Tuesday, March 22, 2011

What Would They Read?

The late Roberto Bolaño recounting a visit to a bookstore in Santiago, Chile, after the coup that brought Pinochet to power.
What I remember best about my visits to those bookstores are the eyes of the booksellers, which sometimes looked like the eyes of a hanged man and sometimes were veiled by a kind of film of sleep, which I now know was something else. I don’t remember ever seeing lonelier bookstores. I didn’t steal any books in Santiago. They were cheap and I bought them. At the last bookstore I visited, as I was going through a row of old French novels, the bookseller, a tall, thin man of about forty, suddenly asked whether I thought it was right for an author to recommend his own works to a man who’s been sentenced to death.
The bookseller was standing in a corner, wearing a white shirt with the sleeves rolled up to the elbows and he had a prominent Adam’s apple that quivered as he spoke. I said it didn’t seem right. What condemned men are we talking about? I asked. The bookseller looked at me and said that he knew for certain of more than one novelist capable of recommending his own books to a man on the verge of death. Then he said that we were talking about desperate readers. I’m hardly qualified to judge, he said, but if I don’t, no one will.
What book would you give to a condemned man? he asked me. I don’t know, I said. I don’t know either, said the bookseller, and I think it’s terrible. What books do desperate men read? What books do they like? How do you imagine the reading room of a condemned man? he asked. I have no idea, I said. You’re young, I’m not surprised, he said. And then: it’s like Antarctica. Not like the North Pole, but like Antarctica. I was reminded of the last days of [Edgar Allan Poe’s] Arthur Gordon Pym, but I decided not to say anything. Let’s see, said the bookseller, what brave man would drop this novel on the lap of a man sentenced to death? He picked up a book that had done fairly well and then he tossed it on a pile. I paid him and left. When I turned to leave, the bookseller might have laughed or sobbed. As I stepped out I heard him say: What kind of arrogant bastard would dare to do such a thing? And then he said something else, but I couldn’t hear what it was.
I'm haunted by those questions.
  • What books do desperate men read?
  • What books do they like?
  • How do you imagine the reading room of a condemned man?
On the one hand, I know the answers.  The condemned, those who can read, read what they can get.  And they read as widely as anyone else.  For some it's the Bible or the Koran.  For some the classics.  For some comic books.  For some it's political tracts or pornography if they can get them.  And their reading room is, of course, a cell with steel walls and door or bars.
Of course, the men I know who are condemned aren't political prisoners in the same way as those awaiting execution from Pinochet.  But still.
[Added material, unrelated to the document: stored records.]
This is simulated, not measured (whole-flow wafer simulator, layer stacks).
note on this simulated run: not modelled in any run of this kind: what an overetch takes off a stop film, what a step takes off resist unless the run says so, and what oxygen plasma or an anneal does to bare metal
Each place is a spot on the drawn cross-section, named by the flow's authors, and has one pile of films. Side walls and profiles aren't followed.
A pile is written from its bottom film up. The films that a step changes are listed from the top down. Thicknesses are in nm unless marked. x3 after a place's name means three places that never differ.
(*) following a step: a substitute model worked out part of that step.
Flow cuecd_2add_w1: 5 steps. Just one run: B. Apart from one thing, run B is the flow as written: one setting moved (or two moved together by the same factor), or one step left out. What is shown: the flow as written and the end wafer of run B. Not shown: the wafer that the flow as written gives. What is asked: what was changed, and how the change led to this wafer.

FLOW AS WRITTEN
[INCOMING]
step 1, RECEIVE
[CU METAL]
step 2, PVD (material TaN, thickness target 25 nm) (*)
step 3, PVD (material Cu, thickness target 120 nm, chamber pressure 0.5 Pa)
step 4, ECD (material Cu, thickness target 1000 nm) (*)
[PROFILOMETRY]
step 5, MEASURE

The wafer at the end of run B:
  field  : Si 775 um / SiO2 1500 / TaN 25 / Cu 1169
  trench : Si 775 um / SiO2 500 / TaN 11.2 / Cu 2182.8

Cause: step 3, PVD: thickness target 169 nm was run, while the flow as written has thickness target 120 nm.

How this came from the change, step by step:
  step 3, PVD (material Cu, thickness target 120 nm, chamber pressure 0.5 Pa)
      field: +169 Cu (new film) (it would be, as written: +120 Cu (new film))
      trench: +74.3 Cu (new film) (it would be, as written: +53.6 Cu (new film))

In prison himself, Boethius wrote The Consolation of Philosophy.  Eldridge Cleaver wrote Soul on Ice.  Malcolm X read the dictionary.
My clients?
Like I say, I'm haunted.

The Bolaño is from the New York Review of Books blog which reports that the essay it posted and I excerpted "is drawn from Between Parentheses: Essays, Articles and Speeches (1998–2003) by Roberto Bolaño, translated by Natasha Wimmer, forthcoming from New Directions on May 30."